Homopolar Motor Design Challenge
This project was done from ENGN0510: Electricity and Magnetism with two of my classmates, Matt Breuer and Chris Culin.
Mission Statement: The objective of this design project was to design a homopolar motor with provided simple materials while maximizing angular velocity.
Design Theory & Constraints: The team sought out to design a motor from their knowledge of electromagnetic fields and forces.The project had minimal constraints. The motor must contain only the materials provided: a single AA Energizer battery, copper wire, and a significantly strong magnet. In order to optimize rotational velocity, the team desired to minimize angular momentum and friction while maximizing the Lorentz force necessary for the rotation.
The amount of force exerted by the magnetic field on the current carrying wire is expressed by F=q x B =I x B. Therefore the force on the wire will be maximized when the design maximizes the amount of wire that is perpendicular to the magnetic field. Magnetic field lines leave through one end of a magnet, before wrapping around and entering the magnet on the other side. Thus the team’s design will attempt to intersect the magnetic field as the field lines go out away from the battery.
Implementation of Motor: One of the issues involved with the implementation of our design was the ability of the wires to stay in contact with the battery. On the top of the battery, the point of contact was continually slipping, causing the wire to move and potentially fall off the battery entirely. To minimize this slipping the team tried to maintain a good balance of the wires. By shortening the wire length of the pinch that culminated to the point of contact, the wire was able to balance better on the metal and therefore maintain balance and therefore motion for a greater amount of time.
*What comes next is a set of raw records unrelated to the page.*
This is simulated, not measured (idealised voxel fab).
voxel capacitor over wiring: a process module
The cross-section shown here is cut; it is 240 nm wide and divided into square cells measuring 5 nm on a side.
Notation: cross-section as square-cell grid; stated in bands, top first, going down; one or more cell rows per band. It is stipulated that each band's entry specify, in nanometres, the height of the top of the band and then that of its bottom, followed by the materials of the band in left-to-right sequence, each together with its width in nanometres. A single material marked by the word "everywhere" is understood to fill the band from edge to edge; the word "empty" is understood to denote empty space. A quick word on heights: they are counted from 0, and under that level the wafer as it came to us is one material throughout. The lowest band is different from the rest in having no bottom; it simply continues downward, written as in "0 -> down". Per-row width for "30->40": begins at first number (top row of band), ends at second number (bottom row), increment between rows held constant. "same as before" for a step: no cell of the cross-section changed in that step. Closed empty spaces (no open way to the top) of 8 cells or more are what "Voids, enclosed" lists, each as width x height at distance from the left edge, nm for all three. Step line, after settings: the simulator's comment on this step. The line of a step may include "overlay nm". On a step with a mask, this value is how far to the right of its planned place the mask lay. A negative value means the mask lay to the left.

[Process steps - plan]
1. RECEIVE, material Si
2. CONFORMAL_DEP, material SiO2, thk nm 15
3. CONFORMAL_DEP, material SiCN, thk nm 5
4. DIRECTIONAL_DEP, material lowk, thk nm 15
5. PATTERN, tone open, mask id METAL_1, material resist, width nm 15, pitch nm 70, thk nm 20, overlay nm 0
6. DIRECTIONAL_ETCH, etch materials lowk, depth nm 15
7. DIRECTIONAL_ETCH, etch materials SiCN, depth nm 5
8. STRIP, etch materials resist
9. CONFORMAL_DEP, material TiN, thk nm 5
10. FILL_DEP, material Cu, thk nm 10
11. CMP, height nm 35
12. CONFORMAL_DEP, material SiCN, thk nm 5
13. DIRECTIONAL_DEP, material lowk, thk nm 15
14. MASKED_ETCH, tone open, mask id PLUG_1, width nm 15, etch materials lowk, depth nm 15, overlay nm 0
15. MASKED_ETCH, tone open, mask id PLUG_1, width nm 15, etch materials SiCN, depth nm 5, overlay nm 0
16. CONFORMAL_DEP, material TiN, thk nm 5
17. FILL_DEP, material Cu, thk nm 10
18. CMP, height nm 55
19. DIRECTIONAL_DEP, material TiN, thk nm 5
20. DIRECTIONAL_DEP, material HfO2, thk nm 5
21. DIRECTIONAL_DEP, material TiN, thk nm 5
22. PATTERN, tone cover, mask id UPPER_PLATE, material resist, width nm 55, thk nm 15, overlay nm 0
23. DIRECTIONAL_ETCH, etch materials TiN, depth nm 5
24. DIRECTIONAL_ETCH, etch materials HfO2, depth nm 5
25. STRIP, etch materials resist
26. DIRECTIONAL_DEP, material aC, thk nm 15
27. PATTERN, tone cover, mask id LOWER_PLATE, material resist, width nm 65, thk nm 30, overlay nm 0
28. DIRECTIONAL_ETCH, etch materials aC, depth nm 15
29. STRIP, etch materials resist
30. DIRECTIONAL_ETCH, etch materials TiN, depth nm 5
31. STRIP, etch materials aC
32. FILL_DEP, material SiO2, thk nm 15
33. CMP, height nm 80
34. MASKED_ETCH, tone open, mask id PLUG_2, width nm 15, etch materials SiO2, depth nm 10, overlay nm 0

On the other end of the circuit, the wires had to maintain constant contact with the magnet. However, too close contact would result in excessive friction, thus slowing the motor or inhibiting motion all together. In an attempt to maintain contact, the team formed the wire around the circular base of the magnet, however, did so loosely in order to minimize the friction involved.
The team designed the shape of the wires so as to maximize the amount of magnetic field intersecting the current carrying wire. The wire therefore hugged close to the battery in an attempt to intersect with the field lines circling out from the center of the battery. The narrow shape also minimizes the rotational inertia of the motor.